Margo demands to know who some guy who doesn't answer her is. She wonders why this keeps happening.
Frank Bolle and Margaret Shulock’s Apartment 3-G for the 21st of February, 2015.

Margo sees a stranger? He says, 'Am I a stranger or an old friend? Or maybe just a ghost in the fog.'
Frank Bolle and Margaret Shulock’s Apartment 3-G for the 4th of July, 2015.
Yes, this was published over four months after the previous strip and it reiterates the same tiny plot point.

Since then, Margo has been wandering around what are allegedly spots in alleged Manhattan, shouting at people that I guess we’re supposed to conclude are her friends. Meanwhile, she’s being haunted by people who seem to know her, but that she doesn’t recognize. Some of them she drives away; some of them just vanish on their own. These haunting people don’t look like the same person, but given the shakiness of Apartment 3-G lately it’s not possible to say whether that’s intentionally unclear. I suspect that these are meant to be the ghosts of boyfriends or male entanglements of the past. However, none of that has been established on-screen, and nobody who’s read the strip has popped up with any identifications of, oh, “the guy haunting her in April was her fiancee from the 1984-86 story they were talking about that one Golden Girls episode”.

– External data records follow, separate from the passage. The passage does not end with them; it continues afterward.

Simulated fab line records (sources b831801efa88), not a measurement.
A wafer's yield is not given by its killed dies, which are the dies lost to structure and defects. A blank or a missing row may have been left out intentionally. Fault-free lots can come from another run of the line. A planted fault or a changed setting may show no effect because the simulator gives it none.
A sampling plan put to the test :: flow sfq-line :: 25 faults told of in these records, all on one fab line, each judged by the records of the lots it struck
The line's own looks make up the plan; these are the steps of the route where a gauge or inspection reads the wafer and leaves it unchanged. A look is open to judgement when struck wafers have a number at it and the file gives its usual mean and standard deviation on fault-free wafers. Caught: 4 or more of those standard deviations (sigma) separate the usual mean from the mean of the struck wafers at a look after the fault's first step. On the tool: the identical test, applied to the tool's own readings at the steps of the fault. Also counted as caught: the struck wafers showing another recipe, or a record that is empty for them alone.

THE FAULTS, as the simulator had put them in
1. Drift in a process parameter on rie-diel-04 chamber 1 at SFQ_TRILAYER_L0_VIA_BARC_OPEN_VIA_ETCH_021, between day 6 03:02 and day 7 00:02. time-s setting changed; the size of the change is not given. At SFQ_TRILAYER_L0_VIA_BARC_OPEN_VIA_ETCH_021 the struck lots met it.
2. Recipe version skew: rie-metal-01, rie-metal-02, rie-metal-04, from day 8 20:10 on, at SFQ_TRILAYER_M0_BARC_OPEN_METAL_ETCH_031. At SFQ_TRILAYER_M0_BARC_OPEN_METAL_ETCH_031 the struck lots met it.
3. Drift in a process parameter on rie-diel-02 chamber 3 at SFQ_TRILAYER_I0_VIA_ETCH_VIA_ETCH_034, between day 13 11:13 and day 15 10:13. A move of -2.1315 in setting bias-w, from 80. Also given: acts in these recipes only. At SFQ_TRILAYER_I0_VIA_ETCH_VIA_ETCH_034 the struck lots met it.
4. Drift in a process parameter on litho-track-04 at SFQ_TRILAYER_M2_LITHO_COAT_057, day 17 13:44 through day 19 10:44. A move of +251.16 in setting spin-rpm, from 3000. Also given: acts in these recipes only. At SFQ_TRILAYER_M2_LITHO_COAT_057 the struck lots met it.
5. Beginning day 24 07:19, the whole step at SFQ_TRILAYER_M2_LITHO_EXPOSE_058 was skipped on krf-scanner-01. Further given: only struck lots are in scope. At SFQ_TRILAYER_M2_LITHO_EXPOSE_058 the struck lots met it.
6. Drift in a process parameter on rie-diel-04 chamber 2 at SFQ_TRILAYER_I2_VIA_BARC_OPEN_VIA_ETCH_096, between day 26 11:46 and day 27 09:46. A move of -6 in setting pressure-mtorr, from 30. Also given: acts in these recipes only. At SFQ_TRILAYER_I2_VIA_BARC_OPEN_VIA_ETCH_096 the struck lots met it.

A strange face asks Margo if she wants to know his name. She replies, 'That's a heck to the no!'. This is one of the more wonderful things I've seen this year.
Frank Bolle and Margaret Shulock’s Apartment 3-G for the 7th of July, 2015.

A man on the street asks Margo if she's all right. She declares, 'This is Manhattan --- you're not supposed to care about people.'
Frank Bolle and Margaret Shulock’s Apartment 3-G for the 8th of July, 2015.

And about two weeks ago Lu Ann declared that she was fed up with everything, and she was quitting the gallery and selling her third-share in Apartment 3-G’s building. Also she worked at a gallery, and owned a third-share in Apartment 3-G’s building. The only reason that’s been given for this is that she wants to get out of Manhattan and see the big time. This seems to be correlated to a Mister Clean cosplayer named Mike Downey apologizing I guess for something he maybe did at some point, but how has not been said.

Lu Ann forgives a Mister Clean cosplayed and then hasn't talked to Margo lately.
Frank Bolle and Margaret Shulock’s Apartment 3-G for the 7th of June, 2015.

No, none of what motivates any of this has been clarified. Believe me. I have been reading the strip daily, and I have gone back reading it weeks and months at a time to see if it connects more clearly when you look at a block of story at once. There is no story here. There are a couple of plot points — Margo is distressed by her parents’ wedding, Margo is haunted by familiar but unidentifiable figures, Lu Ann wants to change her life — but they exist in island universes, separated from one another and receding ever-faster. And after nothing happened between February and June, then the third of those plot points was dropped into this shapeless melange. You are not missing something, dear confused reader.

Lu Ann explains she's selling out of Apartment 3-G because 'there is a big world out there, and I want to see it all!'
Frank Bolle and Margaret Shulock’s Apartment 3-G for the 28th of June, 2015.

I know it’s always easy to make fun of the story strips, since they usually don’t do story well and they’re never funny on purpose. But something seriously bad has happend with Apartment 3-G the past several years. What plotting and narrative the strip used to have has evaporated, and the artwork has collapsed. The only thing I can compare it to is the last years of Dick Locher’s run on Dick Tracy. At that point all narrative collapsed. What few things happened were repeated over and over, as far as you could make out from the artwork. Without exaggeration it was possible to take a week’s worth of panels, scramble them, and read exactly as coherent a story.

That’s fine for some ironic thrills, for a while. Truly incompetent storytelling carries this exciting, outsider-art appeal. But it’s an unhealthy diet. It’s especially so for syndicated newspaper comic strips, an already sickly relative of the pop culture; and it’s extremely dangerous for the syndicated story strip, which might be the most endangered part of the newspaper.

I would like to think there’s hope. After a seemingly endless mess of nothing Dick Locher retired from Dick Tracy. The new team — Joe Staton and Mike Curtis — brought to it fresh artwork and exciting plots carried out with energy and direction. While the strip is flawed (there’s a lot of fanboyish determination to reference and cross-reference everything, and plots have rarely required Dick Tracy to do actual detective work), it’s recovered to being a good story strip again. While I wish no harm to Margaret Shulock or Frank Bolle, I do hope the strip can regenerate. It would be terrible if this is the long sad prelude to cancellation.